An employer and employee can elect to use the automobile lease valuation rule to value personal use of an employer-provided automobile.

The first step in this process is to determine the fair market value of the car. You can do this in basically four different ways, depending on the facts and circumstances of the transaction:

1. The employer’s cost of purchasing an automobile, including sales tax, title and other expenses, can be used as the fair value if the purchase was made in an arm’s-length transaction. This method would apply only if the car was purchased.

2. The retail value as reported by a nationally recognized pricing source can be used as the fair market value of a leased automobile.

3. The manufacturer’s suggested retail price, including sales taxes and title and other expenses, less 8 percent, can be used for leased vehicles only.

4. The manufacturer’s invoice price including options, plus 4 percent, can be used for leased vehicles only.

The fair market value of the vehicle is reduced when the employee contributes an amount toward the purchase or lease of the vehicle.

Once the fair market value is determined, the second step is to determine the annual lease value for the vehicle. The IRS provides a table in its regulations that lists the annual lease value for various fair market values.

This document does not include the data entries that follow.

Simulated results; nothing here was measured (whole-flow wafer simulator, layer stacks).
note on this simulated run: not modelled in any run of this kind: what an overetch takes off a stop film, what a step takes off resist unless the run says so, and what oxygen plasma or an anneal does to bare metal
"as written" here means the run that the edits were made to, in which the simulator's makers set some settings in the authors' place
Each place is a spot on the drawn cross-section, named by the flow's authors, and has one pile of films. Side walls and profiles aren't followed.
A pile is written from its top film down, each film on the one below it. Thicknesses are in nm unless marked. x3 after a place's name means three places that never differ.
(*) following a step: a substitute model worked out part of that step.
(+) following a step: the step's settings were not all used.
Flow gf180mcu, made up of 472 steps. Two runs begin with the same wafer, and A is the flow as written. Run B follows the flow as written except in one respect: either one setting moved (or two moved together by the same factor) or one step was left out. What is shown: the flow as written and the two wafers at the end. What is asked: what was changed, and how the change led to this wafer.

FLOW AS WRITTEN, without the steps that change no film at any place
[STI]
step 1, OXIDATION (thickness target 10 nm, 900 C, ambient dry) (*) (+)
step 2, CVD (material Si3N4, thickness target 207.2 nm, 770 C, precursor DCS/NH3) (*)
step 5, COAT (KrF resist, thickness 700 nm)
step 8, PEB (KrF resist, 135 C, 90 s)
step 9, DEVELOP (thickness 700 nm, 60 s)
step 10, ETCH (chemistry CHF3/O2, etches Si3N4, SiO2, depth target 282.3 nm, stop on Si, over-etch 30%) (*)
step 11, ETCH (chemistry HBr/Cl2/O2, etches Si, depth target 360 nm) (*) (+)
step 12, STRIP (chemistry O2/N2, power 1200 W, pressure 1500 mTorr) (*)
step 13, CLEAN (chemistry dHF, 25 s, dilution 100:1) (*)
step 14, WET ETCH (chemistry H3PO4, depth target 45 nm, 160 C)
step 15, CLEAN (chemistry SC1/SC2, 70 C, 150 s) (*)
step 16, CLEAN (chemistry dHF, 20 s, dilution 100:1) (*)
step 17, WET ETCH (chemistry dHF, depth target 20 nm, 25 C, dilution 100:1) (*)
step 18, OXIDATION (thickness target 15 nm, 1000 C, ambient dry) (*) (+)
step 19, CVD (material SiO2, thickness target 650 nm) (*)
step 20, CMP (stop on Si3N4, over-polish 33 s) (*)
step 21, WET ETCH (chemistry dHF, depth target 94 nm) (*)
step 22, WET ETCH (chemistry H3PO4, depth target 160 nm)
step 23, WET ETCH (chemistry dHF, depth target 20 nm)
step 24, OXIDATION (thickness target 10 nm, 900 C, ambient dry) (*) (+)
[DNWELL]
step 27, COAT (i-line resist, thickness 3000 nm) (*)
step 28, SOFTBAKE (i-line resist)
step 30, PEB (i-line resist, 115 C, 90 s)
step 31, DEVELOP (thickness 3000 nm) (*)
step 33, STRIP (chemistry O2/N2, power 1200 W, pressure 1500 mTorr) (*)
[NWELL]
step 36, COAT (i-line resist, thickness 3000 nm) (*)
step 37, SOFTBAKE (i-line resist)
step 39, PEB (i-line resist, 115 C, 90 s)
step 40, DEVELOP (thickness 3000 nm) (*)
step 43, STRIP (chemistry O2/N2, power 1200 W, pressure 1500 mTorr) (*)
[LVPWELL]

The third step, once the annual lease value is determined, is to calculate the business-/personal-use percentage. It’s best if you have kept a mileage log during the year. Use the mileage log to determine the total miles driven vs. personal miles. Then multiply the personal-use percentage times the annual lease value to determine the amount of income that should be added back to your W-2.

An employer-provided vehicle is considered a partially taxable fringe benefit. The personal-use portion of the vehicle is considered taxable. For this reason, an amount is added back to your W-2 at the end of the year.